[I believe this has a factual answer, so even though anything involving Bush tends to devolve into a debate, I’m posting this question here.]
While arguing with a Bush supporter, he eventually said “well, even if Saddam had no WMDs and no immediate threat, he still was a horrible dictator that needed to be dealt with.”
I agreed of course that he was a horrible person, but that didn’t give us the right to invade his country and dispose of him. And even if that were a legitimate justification, Saddam was not at the top of “the list” of evil dictators.

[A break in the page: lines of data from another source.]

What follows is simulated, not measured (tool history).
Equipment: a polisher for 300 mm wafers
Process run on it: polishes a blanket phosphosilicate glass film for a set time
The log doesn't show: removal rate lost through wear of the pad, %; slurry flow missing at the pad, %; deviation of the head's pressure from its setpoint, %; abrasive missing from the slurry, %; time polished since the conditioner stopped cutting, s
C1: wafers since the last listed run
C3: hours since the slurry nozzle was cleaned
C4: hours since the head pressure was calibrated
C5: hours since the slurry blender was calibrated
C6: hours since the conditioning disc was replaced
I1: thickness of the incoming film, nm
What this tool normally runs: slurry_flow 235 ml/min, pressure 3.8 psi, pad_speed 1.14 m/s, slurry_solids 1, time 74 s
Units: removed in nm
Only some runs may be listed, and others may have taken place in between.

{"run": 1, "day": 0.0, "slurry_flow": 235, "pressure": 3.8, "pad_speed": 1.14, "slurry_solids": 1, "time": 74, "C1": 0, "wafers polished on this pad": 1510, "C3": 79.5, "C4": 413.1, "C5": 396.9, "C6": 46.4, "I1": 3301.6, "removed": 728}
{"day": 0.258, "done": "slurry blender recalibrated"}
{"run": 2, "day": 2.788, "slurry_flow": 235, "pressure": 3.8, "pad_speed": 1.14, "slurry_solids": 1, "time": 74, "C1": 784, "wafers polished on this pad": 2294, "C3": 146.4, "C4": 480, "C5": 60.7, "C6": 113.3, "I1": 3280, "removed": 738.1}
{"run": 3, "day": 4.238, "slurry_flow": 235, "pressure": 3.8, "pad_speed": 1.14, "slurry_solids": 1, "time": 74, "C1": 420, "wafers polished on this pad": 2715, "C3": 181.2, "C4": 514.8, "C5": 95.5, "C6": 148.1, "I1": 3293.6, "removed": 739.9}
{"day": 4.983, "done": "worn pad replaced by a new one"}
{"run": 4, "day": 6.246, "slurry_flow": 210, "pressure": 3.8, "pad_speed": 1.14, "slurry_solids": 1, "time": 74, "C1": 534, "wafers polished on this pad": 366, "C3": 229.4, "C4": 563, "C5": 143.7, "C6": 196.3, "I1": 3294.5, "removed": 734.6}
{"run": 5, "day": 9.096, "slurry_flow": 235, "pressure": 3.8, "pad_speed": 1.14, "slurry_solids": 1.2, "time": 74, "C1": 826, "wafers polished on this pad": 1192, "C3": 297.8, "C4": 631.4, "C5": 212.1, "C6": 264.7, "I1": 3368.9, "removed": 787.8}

This is where I got challenged, and I was caught without the facts. I’ve searched the net but have been unable to find anything definitive. There are lots of press releases in that time frame that talk about numerous countries, but nothing I found put them in any perceived order. I’ve searched the Human Rights Watch and Amnesty International web sites but couldn’t find anything there either.
Can anyone help me out here? What exactly was “the list”, and in early 2003 where was Saddam in the pantheon of evil overlords?
Well, there was Parade’s list in 2004, and this link gives their 2003 list. Kim Jong-Il tops both lists, and the House of Saud was above Saddam in 2003. If you Google for “worst,” “dictators,” and “list,” you’ll find plenty of discussion on the subject.
You are skating on exceptionally thin ice if you get your information on foreign policy matters from Parade Magazine.
Choosing who is the worst dictator is tremendously subjective, so there’s absolutely no point at all to claiming that Saudi Arabia is run by a greater tyrant than Iraq was. It’s a completely meaningless measure.
It doesn’t rate leaders, but shows which countries are the most repressive. It’s a respectable measure of what freedom people in various countries enjoy.
Undeniably true. But, “any port in a storm” and all that. Plus, their methodology was not simply an editorial opinion.
Your cite is interesting (thanks for the link), but they don’t seem to take into direct consideration the atrocities committed by the dictatorial governments.